We regularly speak to owners, shareholders, and executives across a variety of software and technology organizations considering the sale of their company. In many cases, after some initial discussion and exploration, we recommend they hold off on a sale in order to address specific issues that are likely to hinder the successful completion of a transaction, along with the valuation they are likely to see.
Following are five of the more common reasons we advise not to sell a technology company:
1. Your sales have been declining for several years.
All things being equal, the best time to sell your tech company is when your revenues are rocketing up. You’ve had a few great years of improvements and can show the buyers that it looks like it’s going to continue or be even better in their hands. Potential buyers will pay a premium for companies with consistent growth and a strong pipeline of prospects. If your revenue has been declining, valuations plummet and no matter how good your story is, it’s likely the value and quality of offers will be heavily discounted. We strongly suggest you consider all possible ways to turn the company’s fortunes around before selling. If possible wait until you have 6 or more consecutive quarters of improving results before going to market.
If you don’t have the resources needed to reverse the decline in revenue and decide to sell anyway, get an approximate market valuation to understand your situation. Average multiples won’t apply to you and you’ll need to be realistic in setting your expectations.

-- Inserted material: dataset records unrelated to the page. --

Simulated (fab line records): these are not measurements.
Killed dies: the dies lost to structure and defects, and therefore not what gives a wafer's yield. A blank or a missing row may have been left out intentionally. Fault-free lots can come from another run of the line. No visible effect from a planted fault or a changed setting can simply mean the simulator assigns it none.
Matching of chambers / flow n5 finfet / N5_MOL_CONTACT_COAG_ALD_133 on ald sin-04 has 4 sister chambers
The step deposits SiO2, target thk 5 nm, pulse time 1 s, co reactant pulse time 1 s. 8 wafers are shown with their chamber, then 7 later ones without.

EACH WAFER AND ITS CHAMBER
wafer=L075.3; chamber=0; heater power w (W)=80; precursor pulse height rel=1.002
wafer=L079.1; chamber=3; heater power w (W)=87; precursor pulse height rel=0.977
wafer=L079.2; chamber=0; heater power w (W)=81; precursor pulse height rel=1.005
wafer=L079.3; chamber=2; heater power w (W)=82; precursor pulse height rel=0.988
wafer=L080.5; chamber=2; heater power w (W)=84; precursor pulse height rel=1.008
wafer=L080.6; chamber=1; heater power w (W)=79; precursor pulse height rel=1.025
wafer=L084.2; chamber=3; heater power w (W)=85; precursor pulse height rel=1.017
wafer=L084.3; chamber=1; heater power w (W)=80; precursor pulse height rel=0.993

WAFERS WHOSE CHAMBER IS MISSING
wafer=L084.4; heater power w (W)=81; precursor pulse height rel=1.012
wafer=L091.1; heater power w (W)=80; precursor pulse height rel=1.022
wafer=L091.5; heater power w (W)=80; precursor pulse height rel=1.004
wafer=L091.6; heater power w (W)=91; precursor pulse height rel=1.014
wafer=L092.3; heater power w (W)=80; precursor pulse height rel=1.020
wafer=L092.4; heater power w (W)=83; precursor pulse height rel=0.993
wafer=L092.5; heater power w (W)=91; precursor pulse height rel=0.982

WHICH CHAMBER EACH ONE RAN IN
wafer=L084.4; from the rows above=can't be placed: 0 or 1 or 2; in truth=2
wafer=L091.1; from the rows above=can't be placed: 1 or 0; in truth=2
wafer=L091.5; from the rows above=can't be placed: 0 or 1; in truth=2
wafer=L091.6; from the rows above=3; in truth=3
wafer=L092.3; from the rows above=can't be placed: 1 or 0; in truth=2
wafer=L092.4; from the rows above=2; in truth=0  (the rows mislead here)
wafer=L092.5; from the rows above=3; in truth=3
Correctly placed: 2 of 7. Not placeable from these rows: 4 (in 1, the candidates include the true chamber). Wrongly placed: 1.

2. Your revenue is below a Threshold.
Some shareholders get a little ahead of themselves in wanting to monetize their investment. Your outcome will be much better the higher your revenue reaches before looking for a buyer. Small companies are viewed as “entrepreneurships” and valuations are heavily discounted. Value is often perceived to be in the person, not the company. The firm is too small to have much management or infrastructure to leverage. Buyers can’t cut costs (there aren’t many) so the entire valuation is built around growth. A buyer’s total investment is what it takes to acquire the firm, plus additional sales and marketing injections.
Quality buyers have minimum size firms they will look at because they’re looking for meaningful accretive revenue and profits. The bigger your firm is, the better quality of buyer you’ll attract. Being over $2m, $5m, $10m or $20m in revenue opens doors to an increasing list of quality buyers. One further point is buyers pay more for growth companies that those perceived as operating as a lifestyle company for the benefit of the shareholders.
But, you say, my technology is so disruptive that I think someone like Google or Facebook or (insert name of giant tech company here) will pay a premium for it regardless of my sales. We don’t want to rain on your parade but realistically there are very, very, few companies that fall into this category. In most cases these giant companies have teams dedicated to looking at the market to finding these specific opportunities, so if they haven’t come knocking on your door yet, the likelihood is they aren’t interested. Until they call, do yourself a favor and do everything possible to accelerate growth. This usually means more revenue, but there are situations where it may be measured otherwise (millions of downloads or other activities).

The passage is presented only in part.